Depending on what kind of poles you use for your hammock, you may be increasing the likelihood of a direct strike, but the good news is that such a strike should go straight through that pole to ground. It might melt the pole as it does so, which wouldn't be fun. Perhaps pole caps made of old tennis balls may help protect against that.
A really bad position to pitch a hammock would be across a rock cleft - if the two lumps of rock are at different potentials, then the lowest-resistance path may well be through you. Never stretch your hammock across a gap that doesn't have an obviously better electrical bypass very close by.
Ask ten people "what is the correct thing to do in a lightning storm" and you'll get fifteen asserted answers.

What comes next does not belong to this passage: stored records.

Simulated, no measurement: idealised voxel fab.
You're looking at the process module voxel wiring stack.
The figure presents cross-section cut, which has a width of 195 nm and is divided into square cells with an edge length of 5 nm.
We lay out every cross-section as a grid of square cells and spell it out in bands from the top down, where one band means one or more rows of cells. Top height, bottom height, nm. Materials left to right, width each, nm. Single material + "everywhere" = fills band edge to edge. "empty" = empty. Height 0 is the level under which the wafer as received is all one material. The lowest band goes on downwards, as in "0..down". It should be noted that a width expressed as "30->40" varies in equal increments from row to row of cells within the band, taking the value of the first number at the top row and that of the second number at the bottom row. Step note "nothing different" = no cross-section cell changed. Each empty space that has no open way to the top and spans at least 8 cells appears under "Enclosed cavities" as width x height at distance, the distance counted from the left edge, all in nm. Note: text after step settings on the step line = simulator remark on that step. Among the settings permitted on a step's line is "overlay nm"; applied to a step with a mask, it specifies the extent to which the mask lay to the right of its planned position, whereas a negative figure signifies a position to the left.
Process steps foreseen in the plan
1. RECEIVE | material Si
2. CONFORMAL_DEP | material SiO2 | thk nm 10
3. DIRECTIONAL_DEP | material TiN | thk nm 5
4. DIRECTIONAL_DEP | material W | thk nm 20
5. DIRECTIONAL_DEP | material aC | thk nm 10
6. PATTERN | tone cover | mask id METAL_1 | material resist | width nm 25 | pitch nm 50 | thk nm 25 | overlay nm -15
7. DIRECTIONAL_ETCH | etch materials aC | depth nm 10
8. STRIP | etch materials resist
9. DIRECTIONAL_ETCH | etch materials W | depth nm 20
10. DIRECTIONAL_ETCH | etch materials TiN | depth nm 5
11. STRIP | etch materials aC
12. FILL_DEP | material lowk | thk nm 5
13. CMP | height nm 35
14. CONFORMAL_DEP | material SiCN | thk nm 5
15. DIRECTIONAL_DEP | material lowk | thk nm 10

Lightning can travel eight miles through the ground and shut off your heart (you can survive a hit of well over 200,00 volts- albeit with some significant exit wounds- but 0.5 amps will shut off your heart). As has been previously stated, most deaths occur from current traveling through the ground and through your body as you are in its path (it can travel in a "line" as if a bolt on the ground, or in a ripple radiating out as water when something drops on the surface). If points above and below your heart are both touching the ground when the current passes through you, it is like a really powerful AED hitting you. This is why the graphic Paparazzi provided is so commonly taught- the current will pass from one foot, up a leg, through your ass, down the other leg and foot into the ground.
Go ahead- get into get into that position. We'll wait for a minute....
How long did you last? When I was a guide in Utah we had storms come through that would last over an hour (average was probably 20 min, longest I can remember was 2.5 hours). I can't do that for more than five minutes, no way that's realistic.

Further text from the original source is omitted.